I just marathoned Aquarion EVOL, so you know what that means… tl;dr time! In this week’s tl;dr post, we’ll take a look at the concept of destiny/fate, as well as the central theme of Aquarion; love that transcends time and space. Moreso than with my previous tl;drs, this post will contain my own thoughts and opinions as opposed to solid facts, so take what you are about to read with a grain of salt.
Warning: Images may contain spoilers.
Now then, what exactly is “destiny” or “fate”? If you’re feeling lucky, you can easily find that “destiny or fate is a predetermined course of events”, courtesy of Google and Wikipedia. The emphasis of this rather terse definition is, of course, centered on the word “predetermined”. What this basically means is that things have essentially been written out like the script of a play, and the events and actions that ensue are merely a part of an act. Why is this concept so intriguing to us? Well, if you read between the lines a little, you’ll see that the focus of all this mumbo-jumbo is choice, or rather, the apparent lack thereof.
That said, I find the concept of destiny and fate to be just absolutely silly. Whenever I hear someone spout something along the lines of “it is your destiny”, I almost cringe a little. Your future isn’t something set in stone. It never is. Whether or not you realize that you do in fact have a say in the matter is a different story, but the fact remains that our future isn’t irrevocably determined for us. Ah, but what if some overwhelming odds stand in your way? Is it really possible to overcome obstacles of such great magnitude with just your own hands? For example, can a begger really rise up to become a multi-millionaire? I can already hear you shaking your head in disagreement, but wait! This is actually a loaded question.

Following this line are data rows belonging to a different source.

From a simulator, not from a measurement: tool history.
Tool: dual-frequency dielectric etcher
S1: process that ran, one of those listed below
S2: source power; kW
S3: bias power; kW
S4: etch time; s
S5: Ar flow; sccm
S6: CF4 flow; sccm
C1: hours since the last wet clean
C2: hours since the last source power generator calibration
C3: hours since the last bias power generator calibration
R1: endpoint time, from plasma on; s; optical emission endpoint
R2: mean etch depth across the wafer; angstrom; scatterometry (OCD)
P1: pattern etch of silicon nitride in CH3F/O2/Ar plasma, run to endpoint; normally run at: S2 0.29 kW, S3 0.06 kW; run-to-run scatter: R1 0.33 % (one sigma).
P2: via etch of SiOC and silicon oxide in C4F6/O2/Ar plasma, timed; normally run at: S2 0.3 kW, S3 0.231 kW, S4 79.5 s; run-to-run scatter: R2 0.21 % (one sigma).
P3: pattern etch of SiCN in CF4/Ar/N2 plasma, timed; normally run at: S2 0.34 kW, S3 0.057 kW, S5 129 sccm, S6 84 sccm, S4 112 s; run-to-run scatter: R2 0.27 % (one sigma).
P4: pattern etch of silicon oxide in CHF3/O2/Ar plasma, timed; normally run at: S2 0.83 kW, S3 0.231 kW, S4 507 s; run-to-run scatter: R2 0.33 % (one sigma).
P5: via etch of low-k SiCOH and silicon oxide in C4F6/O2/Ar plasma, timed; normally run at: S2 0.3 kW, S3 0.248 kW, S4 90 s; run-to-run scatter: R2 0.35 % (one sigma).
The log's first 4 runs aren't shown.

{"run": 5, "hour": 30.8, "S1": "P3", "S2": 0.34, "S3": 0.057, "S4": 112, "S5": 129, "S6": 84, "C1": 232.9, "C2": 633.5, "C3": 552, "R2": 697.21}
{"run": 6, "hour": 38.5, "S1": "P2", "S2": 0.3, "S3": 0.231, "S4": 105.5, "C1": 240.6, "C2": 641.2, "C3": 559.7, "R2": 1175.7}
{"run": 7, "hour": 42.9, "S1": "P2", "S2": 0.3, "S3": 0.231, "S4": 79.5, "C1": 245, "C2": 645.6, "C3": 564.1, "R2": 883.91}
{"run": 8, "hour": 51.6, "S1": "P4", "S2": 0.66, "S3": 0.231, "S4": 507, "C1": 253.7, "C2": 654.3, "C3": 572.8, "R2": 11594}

To restate the question, can someone really go “from zero to hero”? Honestly? Maybe, maybe not. Well that’s not very convincing is it? Doesn’t that kind of go against the argument that there is no such thing as fate? Perhaps only if you look at things on the surface; in actuality, there are deeper concepts at work here. For one, the fact that the outcome of the question is up for debate already confirms that one’s future isn’t set in stone. It’s so easy to focus on the “maybe not” when faced with seemingly unsurmountable odds that we sometimes forget that we always have the choice; the final say in what we do to try to change things.
Ok, so this is just semantics, you say. Even if we have the choice of actions, isn’t it all in vain if we cannot change our future nonetheless? Haha, that’s a really good one. If you try and fail, are you just going to give up and say that it was meant to be? If you’re really invested in the item of concern, no. Look at it this way; if your destiny was already determined for you and you are supposed to be able to do nothing to change it, then whatever “gods” decided this have already fucked up by even letting the power of choice and action slip into your hands. There is no person who is truly incapable of changing his/her future. That is what sets us apart from say, robots, as humans.
A robot can only do whatever is input for it to do by the user (assuming the user knows what he/she is doing). Have you ever seen a robot say “nah, I think I’d rather not”? No. Have you seen a human do so though? I’m betting yes. So before you start believing in such silly concepts as destiny and fate, first remember that you have the ability to choose what you want to do, despite how small an effect your actions may appear to have. Well that was a rather lengthy rant, now wasn’t it? But wait, I’m not done yet! I still haven’t gotten to the best part yet; the concept of love that transcends time and space as exemplified in Aquarion.
By now I’m sure you’ve realized that the above discussion on destiny was no coincidence. “Destiny” and “fate” are very much central to the thing that is “timeless love”. Love is very often glorified in works of fiction because, well, it is a very sensitive subject. Love can simultaneously lead to the best and the worst of thoughts and feelings, and what better way to demonstrate this than by dragging out a love affair for several thousand years? Really, when you get to the nitty-gritty of things, Aquarion is just one big, and extremely dragged-out love drama. Not to say that’s a bad thing, or that I’m trying to belittle Aquarion, though. I personally found EVOL rather enjoyable, as a matter of fact.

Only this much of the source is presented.